For a parent to receive such information must have been a shock. But my mother is a strong woman and she determined that my vision difficulties would not be a hindrance to my life. My father was equally supportive. A sight-saving class to help me adjust to the farsightedness was recommended. Sight-saving classes used a number of tools not ordinarily available in public schools. (The term is no longer used today.) There was no such class in my home town of Wheaton, Ill., and I remember being picked up by a large station wagon that made the rounds of the other suburbs and picked up students to attend classes in Villa Park, Ill. The classes were taught by a marvelous teacher -- Mildred Toms.

Mrs. Toms had grown up with a vision problem herself, so she was especially aware of what was needed for the class and how she could help each student. There were two students to each grade. There were six grades and 12 students. I had the same teacher for four grades. My glasses at that time were a quarter of an inch thick. I know one of the students did not wear glasses. His eyesight was extremely bad and I think he lost his sight later on. I remember him struggling to read the large print books with his eyes two inches from the page.

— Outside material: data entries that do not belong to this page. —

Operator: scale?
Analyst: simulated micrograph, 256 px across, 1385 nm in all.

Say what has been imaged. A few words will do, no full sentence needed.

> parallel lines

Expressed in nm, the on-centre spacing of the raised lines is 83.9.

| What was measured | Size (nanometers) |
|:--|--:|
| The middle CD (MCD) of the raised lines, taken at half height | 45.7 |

The doctor who treated my vision problems told my mother that it would not hurt my eyes to read and I remember being a constant visitor to the public library. Our home was filled with books. I read fairy tales when I was young and enjoyed them tremendously. I did not realize until later in life how much they influenced me. There was always an emphasis on the good. That emphasis on the positive was also present in my sight-saving class; I learned that I should not place limits on myself. I expected to be able to do what everyone else did and not be held back.

Though the positive was emphasized, there was also a concern that we must be able to manage should we lose our vision. As a consequence, I learned to type in the third grade. There were no letters on the keys. We had to learn them by heart. There was a reading machine in the class and a record player. The equipment for the class was partially supplied through the Lions Club; once a year we would put on a program to thank them for their support. As my vision improved, plans were made to mainstream me back to public schools. I hated to leave the friends I had made during four years of sight-saving, but my parents wanted me to resume as normal a life as possible. However, there were problems returning to public school. I could not see the lessons written on the blackboards and I was a stranger to the other people in the class. I had few friends. Still, I progressed and my vision continued to improve. Having a visual disability can cause problems. I remember that in many classes from junior high on, teachers seemed to rush to erase the blackboard before I could completely copy lessons that I could not see from my seat. It was frustrating. In high school, I did not take driver's education. I could not read signs for streets until I was right on top of them. That problem persists. So, I do not drive a car.

There was one thing I learned in growing up: keep trying to pursue my dreams. I wanted an education and I obtained three master's degrees. I believed in myself and I remember Mrs. Toms' actions and words as an inspiration to succeed. I was also fortunate to have the support of my family.

My dreams always involved writing and my education eventually led me to work first in libraries and then in the newspaper world. A newspaper person often goes out and covers stories. I could not drive, but I found ways to pursue stories either by phone or in person. Now that I look back on my life, I realize how important those dreams I had as a child were. I learned to set my own limits, thanks to Mrs. Toms. I learned how tremendously supportive my family was. And, most of all, I learned not to look upon my visual difficulties as a handicap but an incentive to succeed in life.